Edinburgh Fringe: Comic Jim Davidson faces the alternative comedy Fascists and I am maligned by comic Jeff Leach

At The Grouchy Club yesterday: a bad selfie of Coptick and me

At The Grouchy Club, Copstick let rip at ‘right on’ comedians

At the daily Grouchy Club, my co-host Kate Copstick and I try to know our audience. Sometimes we already know them.

“Who is this gent in the front row?” I asked yesterday.

“This gent,” Copstick told me, “is the reason I am here. This is Robert Dawson Scott who, in 1999, was Arts Editor of The Scotsman and he gave me my job as a critic.”

Later, Copstick asked: “Has anyone been to see Jim Davidson?”

“I’m going to Jim Davidson’s Funeral on Tuesday,” I said.
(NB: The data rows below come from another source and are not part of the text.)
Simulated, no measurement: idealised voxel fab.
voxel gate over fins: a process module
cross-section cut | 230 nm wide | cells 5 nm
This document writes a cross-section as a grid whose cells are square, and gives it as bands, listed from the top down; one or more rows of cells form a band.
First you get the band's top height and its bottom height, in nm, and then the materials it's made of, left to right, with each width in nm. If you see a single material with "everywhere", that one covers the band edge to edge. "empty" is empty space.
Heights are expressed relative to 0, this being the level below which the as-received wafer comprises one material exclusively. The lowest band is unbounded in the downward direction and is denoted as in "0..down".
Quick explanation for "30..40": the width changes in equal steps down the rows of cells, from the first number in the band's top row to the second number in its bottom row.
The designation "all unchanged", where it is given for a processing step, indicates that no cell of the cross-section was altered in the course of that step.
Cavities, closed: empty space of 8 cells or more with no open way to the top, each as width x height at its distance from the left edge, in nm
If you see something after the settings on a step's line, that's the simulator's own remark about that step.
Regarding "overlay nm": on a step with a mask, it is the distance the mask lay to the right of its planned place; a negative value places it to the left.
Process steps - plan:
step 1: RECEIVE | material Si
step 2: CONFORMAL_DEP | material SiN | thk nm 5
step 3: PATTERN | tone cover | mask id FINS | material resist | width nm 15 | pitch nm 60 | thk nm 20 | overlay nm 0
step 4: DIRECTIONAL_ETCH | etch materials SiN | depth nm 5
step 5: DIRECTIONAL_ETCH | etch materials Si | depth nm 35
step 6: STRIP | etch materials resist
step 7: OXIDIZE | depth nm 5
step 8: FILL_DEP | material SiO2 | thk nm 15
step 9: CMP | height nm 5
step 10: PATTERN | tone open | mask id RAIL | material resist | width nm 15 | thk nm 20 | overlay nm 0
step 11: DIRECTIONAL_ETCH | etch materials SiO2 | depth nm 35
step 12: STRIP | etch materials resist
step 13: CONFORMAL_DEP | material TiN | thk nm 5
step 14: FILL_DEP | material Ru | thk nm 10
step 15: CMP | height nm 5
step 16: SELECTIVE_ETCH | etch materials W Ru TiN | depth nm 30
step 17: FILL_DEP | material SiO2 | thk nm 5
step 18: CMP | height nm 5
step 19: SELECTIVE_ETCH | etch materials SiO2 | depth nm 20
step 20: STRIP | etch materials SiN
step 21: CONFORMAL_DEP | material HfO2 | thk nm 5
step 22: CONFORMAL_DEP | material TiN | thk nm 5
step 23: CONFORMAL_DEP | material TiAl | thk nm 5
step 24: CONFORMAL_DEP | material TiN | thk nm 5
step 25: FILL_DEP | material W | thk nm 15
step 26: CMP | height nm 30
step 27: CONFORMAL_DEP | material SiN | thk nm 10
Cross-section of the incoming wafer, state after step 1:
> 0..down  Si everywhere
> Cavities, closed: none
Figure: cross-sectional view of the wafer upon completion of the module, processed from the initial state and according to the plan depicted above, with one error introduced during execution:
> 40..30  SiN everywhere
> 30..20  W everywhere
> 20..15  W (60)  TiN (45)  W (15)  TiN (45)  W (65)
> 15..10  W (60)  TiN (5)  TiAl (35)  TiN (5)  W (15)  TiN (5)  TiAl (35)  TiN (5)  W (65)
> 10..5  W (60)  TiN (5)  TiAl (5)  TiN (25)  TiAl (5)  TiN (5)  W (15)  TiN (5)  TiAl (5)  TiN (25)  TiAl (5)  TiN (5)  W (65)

“There is a double act called Ellis & Rose,” Copstick explained to the audience. “They phoned me today..”

“Oh, you too!” I said.

What a pair! - Two Jim Davidson goodies

In the Fringe Programme, Jim Davidson’s show and the spoof funeral show are next to each other

“They’re doing a one-off show,” Copstick continued, “called Jim Davdson’s Funeral, which one cannot help but feel is going to be a bit anti-Jim Davidson. They wanted to invite him to The Grouchy Club tomorrow and ‘have a heated debate’. But I don’t really see why Jim Davidson would want to come here considering that, whatever he is offstage, he is technically a brilliant comedian.

“It really irritates me when a lot of baby-boy comics and – even worse – baby-harridan comics get up on their hind legs to criticise him when they are doing –  supposedly ironically – quite a lot of racist, sexist stuff themselves. They are just dressing it up and he doesn’t. I don’t think I’d laugh like a drain if I went and saw his show, but I really… It’s a horrible… It’s… Look, I interviewed Richard Herring and he said that the very first time he came up to the Fringe was in 1987, right at the height of the alternative comedy ‘We Hate Thatcher’ mood.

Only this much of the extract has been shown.